Center-right opposition claims victory in Lithuania vote, to start coalition talks
AP PhotoLithuania’s center-right opposition Peasants and Greens party declared victory after a second round of voting in a general election on Oct. 23 and said it would start negotiations with the Homeland Union and Social Democrats over forming a coalition government.
The Peasants and Greens won 54 seats in the 141-member parliament, making it the biggest party, results published by the Lithuanian election commission showed, Reuters reported.
“Our government will be transparent, responsible, professional and resolute,” Saulius Skvernelis, the man who led the party’s election campaign and is now its candidate to be the next prime minister, told Reuters.
The result is likely to mean that Lithuania’s prime minister will come from a party other than the canter-left Social Democrats or the center-right Homeland Union for the first time in 15 years.
“I think people got fed up,” Skvernelis said.
He said the Peasants and Greens would begin negotiations with both the Homeland Union and the Social Democrats on Oct. 24 to form a coalition.
The winning party, headed by wealthy businessman Ramunas Karbauskis, was an also-ran in previous elections, but its promises of a government of technocrats that it would stop the flow of emigrants to richer parts of the European Union have won over many Lithuanians worried about sluggish economic growth.
Growth, currently at an annual level of two to three percent, is less than half of stellar rates a decade ago and there is growing concern the country will not be able to catch up with the richer parts of Europe.
The population has shrunk to 2.9 million from 3.3 million a decade ago.
“I don’t know an area where the current government policy does not need to be changed,” Karbauskis told journalists on the evening of Oct. 23. “Except in foreign policy, where we need to have a continuation.”

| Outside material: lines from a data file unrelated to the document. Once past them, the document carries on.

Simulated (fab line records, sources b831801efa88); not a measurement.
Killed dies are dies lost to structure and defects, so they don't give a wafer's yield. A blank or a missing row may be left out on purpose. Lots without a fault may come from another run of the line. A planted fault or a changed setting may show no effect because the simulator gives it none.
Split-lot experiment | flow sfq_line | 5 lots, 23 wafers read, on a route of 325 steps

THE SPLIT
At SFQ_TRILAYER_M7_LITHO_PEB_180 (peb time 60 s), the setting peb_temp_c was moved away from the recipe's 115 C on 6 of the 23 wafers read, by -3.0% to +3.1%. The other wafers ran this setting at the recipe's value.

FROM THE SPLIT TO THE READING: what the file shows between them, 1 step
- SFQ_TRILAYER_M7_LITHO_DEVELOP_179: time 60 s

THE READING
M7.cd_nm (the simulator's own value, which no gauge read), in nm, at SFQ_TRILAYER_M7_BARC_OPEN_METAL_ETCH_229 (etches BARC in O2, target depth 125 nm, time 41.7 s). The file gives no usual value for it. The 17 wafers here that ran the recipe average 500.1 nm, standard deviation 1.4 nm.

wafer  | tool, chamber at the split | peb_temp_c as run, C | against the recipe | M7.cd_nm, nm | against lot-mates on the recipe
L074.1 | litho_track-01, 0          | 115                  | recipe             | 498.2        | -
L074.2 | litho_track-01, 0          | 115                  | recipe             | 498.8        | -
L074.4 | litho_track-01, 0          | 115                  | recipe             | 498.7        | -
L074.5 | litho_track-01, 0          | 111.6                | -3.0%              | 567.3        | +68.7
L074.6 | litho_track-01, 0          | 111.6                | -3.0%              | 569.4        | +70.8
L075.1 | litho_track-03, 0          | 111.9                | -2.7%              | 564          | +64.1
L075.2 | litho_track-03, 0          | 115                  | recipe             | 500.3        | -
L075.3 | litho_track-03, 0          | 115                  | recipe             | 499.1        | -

In the weeks leading up to election, Karbauskis said a Peasants and Greens government would take a more active role in the economy, among other things by creating a monopoly on alcohol sales and establishing a state-owned bank to compete with commercial ones.
He also said his party would not give legal recognition to same-sex couples.
“It’s hard to predict what path the new government will take because the Peasants and Greens’ manifesto is full of contradictions,” Ramunas Vilpisauskas, head of the Vilnius Institute of International Relations and Political Science told Reuters.
A new government is expected to take over from the current coalition of the Social Democrats, Labour and Order and Justice parties in early December.